PROVIDENCE – Stop & Shop announced Friday that it will close its store in Johnston as well as the Eastside Marketplace that it operates in Providence.

The stores are among 32 underperforming stores the chain will close throughout the Northeast in a move to make the brand more competitive.

  • The chain is closing eight stores in Massachusetts, including stores in Worcester, Raynham, Shrewsbury and Brockton, but none near the Rhode Island border.
  • Five stores in the western half of Connecticut
  • Seven locations in New York State
  • 10 in New Jersey.

The Quincy, Massachusetts, chain will still have 25 stores in Rhode Island and more than 350 across the five-state area.

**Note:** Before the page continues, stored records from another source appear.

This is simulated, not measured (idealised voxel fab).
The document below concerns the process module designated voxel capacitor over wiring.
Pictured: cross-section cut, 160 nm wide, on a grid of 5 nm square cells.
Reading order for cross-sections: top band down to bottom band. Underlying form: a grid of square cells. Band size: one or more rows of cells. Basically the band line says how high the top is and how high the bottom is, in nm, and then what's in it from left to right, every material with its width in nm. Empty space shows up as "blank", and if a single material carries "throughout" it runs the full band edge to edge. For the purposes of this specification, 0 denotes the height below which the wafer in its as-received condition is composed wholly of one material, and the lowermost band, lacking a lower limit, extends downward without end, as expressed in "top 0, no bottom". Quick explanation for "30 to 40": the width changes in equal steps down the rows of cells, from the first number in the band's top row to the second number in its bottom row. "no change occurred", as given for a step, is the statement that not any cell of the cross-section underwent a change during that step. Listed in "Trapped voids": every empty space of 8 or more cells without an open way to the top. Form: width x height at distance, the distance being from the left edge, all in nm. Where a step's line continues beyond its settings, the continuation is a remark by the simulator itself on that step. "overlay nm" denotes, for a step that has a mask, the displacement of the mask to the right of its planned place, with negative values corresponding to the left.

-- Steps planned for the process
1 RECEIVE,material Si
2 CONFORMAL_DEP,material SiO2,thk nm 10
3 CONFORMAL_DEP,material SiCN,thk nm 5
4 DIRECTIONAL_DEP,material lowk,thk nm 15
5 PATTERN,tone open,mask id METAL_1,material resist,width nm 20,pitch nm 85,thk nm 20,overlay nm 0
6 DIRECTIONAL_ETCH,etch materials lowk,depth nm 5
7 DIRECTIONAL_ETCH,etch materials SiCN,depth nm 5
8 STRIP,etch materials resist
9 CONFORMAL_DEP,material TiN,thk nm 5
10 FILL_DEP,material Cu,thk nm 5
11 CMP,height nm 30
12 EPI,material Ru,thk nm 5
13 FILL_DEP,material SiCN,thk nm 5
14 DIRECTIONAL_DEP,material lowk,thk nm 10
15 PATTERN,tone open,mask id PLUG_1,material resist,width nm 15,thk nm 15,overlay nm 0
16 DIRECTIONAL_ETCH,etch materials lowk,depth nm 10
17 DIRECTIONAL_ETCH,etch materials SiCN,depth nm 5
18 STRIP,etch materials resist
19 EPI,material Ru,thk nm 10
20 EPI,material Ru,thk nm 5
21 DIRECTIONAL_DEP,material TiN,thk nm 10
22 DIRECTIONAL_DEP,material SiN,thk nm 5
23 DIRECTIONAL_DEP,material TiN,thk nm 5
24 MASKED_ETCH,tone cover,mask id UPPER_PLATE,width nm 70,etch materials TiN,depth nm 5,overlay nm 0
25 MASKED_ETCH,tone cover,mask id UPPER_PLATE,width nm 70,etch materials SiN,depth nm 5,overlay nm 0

When will the Stop & Shop stores close

The closings will be on or before Nov. 2.

The company said in its announcement that all workers will be offered jobs in other stores.

A company spokeswoman deferred comment on how the August 2021 opening of a Market Basket in Johnston affected the decision to close the Johnston Stop & Shop.

Why is Stop & Shop closing stores?

Stop & Shop acknowledged that part of the chain’s difficulties was not being competitive on prices and pledged to do better.

“Stop & Shop is focused on growing through large, multi-year price investments and a stronger customer value proposition, both in-store and online,” company president Gordon Reid said in a statement accompanying the announcement. “This means we’ll be focused on delivering lower everyday prices, as well as even more savings for our customers through strong promotions.”

Since 2018, the chain has remodeled 190 stores, and the remodeled stores have performed better than those that were not revamped, Reid said.

Customers at the Johnston store not surprised it’s closing

Inside the Johnston store around 1 p.m. Friday, most of the aisles were devoid of shoppers, but outside, in view of a 3-year-old Market Basket on a hill across town, several longtime Stop & Shop customers said they were not surprised Johnston was one of the locations closing.

“I saw the writing on the wall a good year ago,” said Linda Gillooly, of Johnston, who’s been a customer for 38 years. “Every time I’d leave this store, I’d say it’s only a matter of time.”

“I wasn’t surprised,” said Tony Guadagno, also of Johnston, a three-decade customer. “Disappointed, I guess. In the last year, it almost looked like they were closing.”

Guadagno will miss one convenience of shopping there. “It’s not overly crowded. I like that.”

Gillooly agreed. “The store’s always dead,” she said. “They’re not doing anything creative to attract new business.” And some things the store does she finds downright annoying, such as no longer having butchers on-site, and having the store patrolled by “Marty” the robot.

“It’s too bad. I actually like it better than up on the hill there,” said Jeff Kulas, of Scituate, as he gave a nod toward the Market Basket store. “If you use the Stop & Shop card you actually get a better deal.”

How are workers reacting?

“They’re disappointed,” said Tim Melia, president of Local 328 of the United Food and Commercial Workers International Union.

That’s especially true of those from Eastside Marketplace, whose closing caught the union by surprise.

“A lot of people who work in that store, that’s the only store they’ve ever worked in,” said Melia.

While acknowledging that the cuts could have been deeper in Rhode Island, Melia said that workers who change locations because of the closings will miss relationships they’ve built with customers, and some workers, especially part-timers, may not be able to switch to a new location because of transportation issues.

“It’s turning people’s lives upside down right now,” Melia said.

Price check: How do Stop & Shop’s prices compare with local competitors’? We decided to investigate.

Dig Deeper: More about the grocery chain’s decision to close stores

Stop & Shop’s corporate parent, the Dutch-based Ahold Delhaize, said at an investor meeting last week that it will close underperforming stores, without saying how many or which ones.

Stop & Stop has done a thorough evaluation and is focused on assuring a stable and thriving future,” the Dutch company’s chief executive for the United States, JJ Fleeman, said during an online presentation dated May 23. That includes “optimizing the portfolio to focus on core markets where it can win.”

Fleeman said that since 2018, Stop & Shop has remodeled 190 stores, with the refreshed stores outperforming stores that were not updated.